An ambitious revisionist history of naturalization as a creative mechanism for national expansion.
Before borders determined who belonged in a country and who did not, lawyers and judges devised a legal fiction called naturalization to bypass the idea of feudal allegiance and integrate new subjects into their nations. At the same time, writers of prose fiction were attempting to undo centuries of rules about who could--and who could not--be a subject of literature. In Before Borders, Stephanie DeGooyer reconstructs how prose and legal fictions came together in the eighteenth century to dramatically reimagine national belonging through naturalization. The bureaucratic procedure of naturalization today was once a radically fictional way to create new citizens and literary subjects.

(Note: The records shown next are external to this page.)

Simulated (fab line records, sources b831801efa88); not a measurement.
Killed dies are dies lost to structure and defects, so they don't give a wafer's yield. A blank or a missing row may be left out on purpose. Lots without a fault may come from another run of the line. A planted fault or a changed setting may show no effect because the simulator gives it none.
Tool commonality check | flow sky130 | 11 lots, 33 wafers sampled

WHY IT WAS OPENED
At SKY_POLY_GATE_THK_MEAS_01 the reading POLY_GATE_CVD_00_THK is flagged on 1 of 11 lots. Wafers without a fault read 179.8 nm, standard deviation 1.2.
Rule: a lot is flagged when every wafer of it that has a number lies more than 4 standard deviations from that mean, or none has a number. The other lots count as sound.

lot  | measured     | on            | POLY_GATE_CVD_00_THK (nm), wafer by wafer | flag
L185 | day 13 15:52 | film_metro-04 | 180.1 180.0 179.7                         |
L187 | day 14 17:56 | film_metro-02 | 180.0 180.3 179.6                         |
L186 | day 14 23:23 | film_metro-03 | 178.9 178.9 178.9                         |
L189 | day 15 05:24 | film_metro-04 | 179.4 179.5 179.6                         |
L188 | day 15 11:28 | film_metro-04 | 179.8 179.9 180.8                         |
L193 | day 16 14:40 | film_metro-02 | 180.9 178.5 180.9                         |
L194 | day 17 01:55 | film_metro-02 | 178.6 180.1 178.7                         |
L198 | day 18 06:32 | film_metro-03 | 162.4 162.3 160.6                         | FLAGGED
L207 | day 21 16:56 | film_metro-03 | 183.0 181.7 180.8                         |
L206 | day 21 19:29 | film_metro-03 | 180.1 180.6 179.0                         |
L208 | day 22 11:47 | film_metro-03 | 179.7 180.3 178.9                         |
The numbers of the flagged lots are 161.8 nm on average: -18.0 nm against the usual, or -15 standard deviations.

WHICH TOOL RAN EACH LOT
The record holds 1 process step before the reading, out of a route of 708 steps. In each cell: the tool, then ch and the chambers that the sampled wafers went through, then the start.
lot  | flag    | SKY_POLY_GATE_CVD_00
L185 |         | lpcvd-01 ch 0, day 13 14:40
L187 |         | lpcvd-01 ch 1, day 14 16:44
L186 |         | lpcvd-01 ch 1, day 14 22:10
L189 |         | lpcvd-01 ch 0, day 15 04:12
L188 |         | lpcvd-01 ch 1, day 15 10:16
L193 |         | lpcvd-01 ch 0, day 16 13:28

Through early modern court proceedings, the philosophy of John Locke, and the novels of Daniel Defoe, Laurence Sterne, Maria Edgeworth, and Mary Shelley, DeGooyer follows how naturalization evolved in England against the backdrop of imperial expansion. Political and philosophical proponents of naturalization argued that granting foreigners full political and civil rights would not only attract newcomers but also better attach them to English soil. However, it would take a new literary form--the novel--to fully realize this liberal vision of immigration. Together, these experiments in law and literature laid the groundwork for an alternative vision of subjecthood in England and its territories.
Reading eighteenth-century legal and prose fiction, DeGooyer draws attention to an overlooked period of immigration history and compels readers to reconsider the creative potential of naturalization.